Thursday, June 04, 2009

Why

I need to vent...
Why the f**k do people have kids and continue to have kids if they don't want them? Why do they allow them to get so completly messed up and then ask for advice and then continue along thier merry way as if they were given no advice.

Why am I the one undoing someone's mess up and allowing the child in my house and allowing the negative influence.

A is constantly arguing. Today we went to the store. Can I have this...can I have that.... Why...... but I want it. How about this? How about that.....why not???
I don't want to....but I am tired. No....I don't want to. How about later. It's hot outside.

Why can't people every mean what they say and follow through. Has his parents done that he would have never been in this mess in the first place.

Wednesday, June 03, 2009

Changes

Life keeps moving so quickly, somedays I barely know how I have time to breathe.
I am down to 123 lbs, which is good for me, but not quiet where I wanted to be a year later.

My laptop that has seen me through 3 years of breast feeding died last weekend. The battery was done, the CD drive was done, the case was cracking in multiple places, the hard drive decided it was done too. We don't have another HD sitting around so it is offically retired.
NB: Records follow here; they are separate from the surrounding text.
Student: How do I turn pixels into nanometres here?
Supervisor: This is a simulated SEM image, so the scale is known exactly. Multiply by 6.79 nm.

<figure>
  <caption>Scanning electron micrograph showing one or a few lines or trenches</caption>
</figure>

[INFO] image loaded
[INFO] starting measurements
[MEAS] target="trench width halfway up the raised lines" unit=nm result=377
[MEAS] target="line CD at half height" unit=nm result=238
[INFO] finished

I finally got A (the 15 year old) a bed yesterday. He was sleeping on an air mattress. Now if only I can find a dresser.

My little G turns 1 year old on Saturday. He is up to 4 teeth. Takes 1-2 steps but not really walking yet.

We are no longer preventing child number 3, or 4 depending on how you are counting :)

Still looking and hoping for a house (or should I say a yard with a house) new goal is by 2010.